# Pontiac 400 oil pan torque spec and sequence



## Pontiac_Madness (Aug 15, 2011)

I was wondering if there was a certain torque sequence for the oil pan. I have the two pan support rails in the back. The engine is a 1973 Pontiac 400. I am using the BOP one piece oil pan gasket. Is the torque for the bolt 12lbs? Had anyone used this pan, If so I would appreciate any guidance. I cleaned up the block and pan surfaces very well and I would just like any last minute pointers. Thank you


----------



## geeteeohguy (Feb 2, 2008)

12 ft bounds will _destroy_ the pan and gasket. Lately, on the other forum, there has been a rash of guys using cylinder head torque specs on all kinds of delicate components, and there's been a bloodbath of destroyed aluminum parts, broken bolts, and damaged sheet metal . I have NO IDEA where these folks get these gorilla tight specs from, but it's scary. Go cross wise in a star pattern, starting mid-pan. Make sure the pan rails are FLAT. Use a nut driver or a 1/4" drive short ratchet. When snug, tighten a hair more, but not so the pan rails pull in or the gasket deforms. Probably about 1 foot pound of torque.....


----------



## Pontiac_Madness (Aug 15, 2011)

This is possibly where a lot of people are getting thrown off, including myself.

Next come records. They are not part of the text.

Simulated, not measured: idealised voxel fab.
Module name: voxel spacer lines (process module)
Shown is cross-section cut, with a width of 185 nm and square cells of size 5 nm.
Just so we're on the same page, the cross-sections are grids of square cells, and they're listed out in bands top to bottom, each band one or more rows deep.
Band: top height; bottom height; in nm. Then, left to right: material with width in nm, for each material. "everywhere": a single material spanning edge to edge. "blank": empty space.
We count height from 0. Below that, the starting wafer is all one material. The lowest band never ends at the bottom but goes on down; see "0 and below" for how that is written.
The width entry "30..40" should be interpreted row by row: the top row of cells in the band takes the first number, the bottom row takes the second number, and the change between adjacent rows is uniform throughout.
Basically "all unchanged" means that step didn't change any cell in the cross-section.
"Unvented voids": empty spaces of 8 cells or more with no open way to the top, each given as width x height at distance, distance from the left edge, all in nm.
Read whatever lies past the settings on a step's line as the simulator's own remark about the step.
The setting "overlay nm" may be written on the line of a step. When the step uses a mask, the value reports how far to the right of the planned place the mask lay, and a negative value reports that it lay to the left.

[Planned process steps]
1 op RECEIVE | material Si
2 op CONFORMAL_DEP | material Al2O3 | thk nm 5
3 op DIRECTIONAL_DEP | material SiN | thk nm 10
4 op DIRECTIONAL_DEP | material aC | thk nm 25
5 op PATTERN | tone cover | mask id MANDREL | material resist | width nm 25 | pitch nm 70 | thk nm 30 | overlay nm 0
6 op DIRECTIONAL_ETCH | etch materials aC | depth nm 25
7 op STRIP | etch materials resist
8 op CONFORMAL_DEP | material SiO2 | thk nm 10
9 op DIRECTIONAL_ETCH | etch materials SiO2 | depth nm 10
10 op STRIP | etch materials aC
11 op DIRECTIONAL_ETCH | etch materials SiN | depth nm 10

Pontiac 265 307 326 350 389 400 421 428 455 V8 Engine Specs | Torque Specs - Cylinder Numbering - Firing Order - Distributor Rotation

Wallace Racing - Pontiac Bolt Torque Values

Also in Rocky Rotella's How to rebuild a Pontiac V8 book, recommends 12 ft lbs on the side and front bolts, and 20 foot lbs on the back bolts when using the reinforcing straps.

This is exactly why I want to double check all of this before I do it.

Thank you for getting back to me GTO Guy!


----------



## 1970 Lemans (Jul 25, 2009)

'70 shop manual says "12 ft-lbs" for oil pan to block bolts, 8 ft-lbs for rocker covers. I'm a novice but 1 ft-lb sounds way to light ... JMO


----------



## Pontiac_Madness (Aug 15, 2011)

This is the gasket I am using. I went this way to avoid the slippage of the cork gasket.Rubber gasket with metal all the way on the pan rails. I think the reason for the 20 ft pounds on the back bolts are because they sit in the reinforcing straps and need a little more torque to get them to the same point as the bolts directly on the pan.(just a guess)

BOP Engineering Engine Accessories

I have been told many things about sequence, like start from the back and work your way forward alternating sides, and have heard the way GTO guy said, but over the years no one has even given me a reason of why they do it like that. The only answer I get is because that is how they were taught, lol.


----------



## geeteeohguy (Feb 2, 2008)

Yeah, it could very well be, but the thing is, I've never used a torque wrench on an oil pan. Just nice and snug, tight, but not so tight you crush the gasket and distort the pan rail. Common Sense Tight.


----------



## geeteeohguy (Feb 2, 2008)

Pontiac Madness, I just re-read your post. Hopefully I can clear up your question. The tightening sequence is simply a matter of physics. Some people understand physics better than others. I'm well educated on the subject, having watched most Roadrunner, Bugs Bunny, Tennessee Tuxedo, and Ralph and Sam since early childhood. When joining any two components together by threaded fasteners, it is best to do it evenly: Cylinder heads, timing covers, wheels, valve covers, you name it. even distribution of torque, in a cross pattern and in stages, pulls the parts together with no damage to the gaskets, and does not stress the metal. If you don't star-tighten a wheel on a car, you can warp the brake rotor. If you don't on a valve cover, it will leak. Think about it. It's common sense.


----------



## Pontiac_Madness (Aug 15, 2011)

Thanks again to both of you. When I am done putting the pan on I am going to take a pic and post it. I am thinking about numbering the bolts for a torque sequence for others to reference. I have looked and looked and it doesn't look like anyone has done this!? I know this shouldn't be a rocket science part of the build, but I think it would be nice for people like me with limited experience.


----------